Shanghai tops 2013 list of world commodity exchanges

TOKYO -- The Shanghai Futures Exchange saw more turnover of commodity futures than any other exchange worldwide in 2013, a ranking from the Tokyo Commodity Exchange shows.

     The Shanghai exchange returned to first place after occupying the No. 4 spot in 2012, logging an 80% year-on-year surge in transactions that brought the total to 642 million contracts. The second spot was claimed by the New York Mercantile Exchange, and IntercontinentalExchange's ICE futures U.S. came in third.

     The Shanghai Futures Exchange's surge in volume owes in part to newly listed products and active precious metals trading. It started evening trading of silver and gold last July. Individual investors exploiting price differences with markets in such places as London and New York through arbitrage trading helped push up the volume.

     Trading volume for silver rose eightfold. And an uptick in gold imports to China increased the demand for futures to hedge against price fluctuation risks.

     Because participation in the Shanghai Futures Exchange is, in principle, limited to domestic investors due to government restrictions on capital transactions, the proportion of trade by individuals investors is high. With the real estate and stock markets sagging, retail investors have apparently moved more money into commodities.

     Some analysts see trading volume tending to be relatively high because of the prevalence of small-lot deals.

     U.S. exchanges have enjoyed steady trading as well. ICE futures U.S. saw volume jump ninefold, thanks in part to higher turnover of energy-related futures. The New York Mercantile Exchange, meanwhile, ticked up 7%.

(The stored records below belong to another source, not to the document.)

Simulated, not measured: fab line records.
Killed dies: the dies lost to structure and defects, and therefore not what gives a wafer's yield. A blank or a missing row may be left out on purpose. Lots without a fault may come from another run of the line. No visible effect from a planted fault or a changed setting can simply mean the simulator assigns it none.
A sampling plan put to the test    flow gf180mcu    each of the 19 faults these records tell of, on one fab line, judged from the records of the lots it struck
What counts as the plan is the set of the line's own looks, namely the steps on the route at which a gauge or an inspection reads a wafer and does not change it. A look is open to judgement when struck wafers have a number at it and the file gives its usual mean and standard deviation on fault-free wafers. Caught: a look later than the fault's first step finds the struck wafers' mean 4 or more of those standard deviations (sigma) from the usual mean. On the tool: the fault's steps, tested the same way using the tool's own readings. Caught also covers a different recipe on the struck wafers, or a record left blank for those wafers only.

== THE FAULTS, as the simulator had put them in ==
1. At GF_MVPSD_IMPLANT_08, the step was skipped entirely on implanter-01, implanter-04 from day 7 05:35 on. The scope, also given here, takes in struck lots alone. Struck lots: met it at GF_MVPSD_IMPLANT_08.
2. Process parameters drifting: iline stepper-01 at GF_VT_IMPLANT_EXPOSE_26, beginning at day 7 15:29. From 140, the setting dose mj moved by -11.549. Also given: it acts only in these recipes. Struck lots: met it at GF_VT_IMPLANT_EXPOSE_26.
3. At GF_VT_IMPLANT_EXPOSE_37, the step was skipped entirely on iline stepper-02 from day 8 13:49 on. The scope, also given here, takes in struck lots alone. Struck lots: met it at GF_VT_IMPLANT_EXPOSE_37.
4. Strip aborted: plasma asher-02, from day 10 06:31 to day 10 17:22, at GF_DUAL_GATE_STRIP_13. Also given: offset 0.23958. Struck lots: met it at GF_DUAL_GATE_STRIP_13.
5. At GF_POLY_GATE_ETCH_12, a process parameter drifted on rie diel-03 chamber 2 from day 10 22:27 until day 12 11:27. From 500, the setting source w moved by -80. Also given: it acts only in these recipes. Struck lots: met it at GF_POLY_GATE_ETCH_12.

     The Tokyo Commodity Exchange, which took over agricultural products after the Tokyo Grain Exchange disbanded last year, saw trading volume increase but still fell from 12th place to 13th.

     Overall, commodity futures trading in Japan has been in a slump, sliding 14% on the year in fiscal 2013, and individual investors continue to put their money elsewhere.

     The Tokyo Commodity Exchange compiled the ranking based on data from the U.S.-based Futures Industry Association.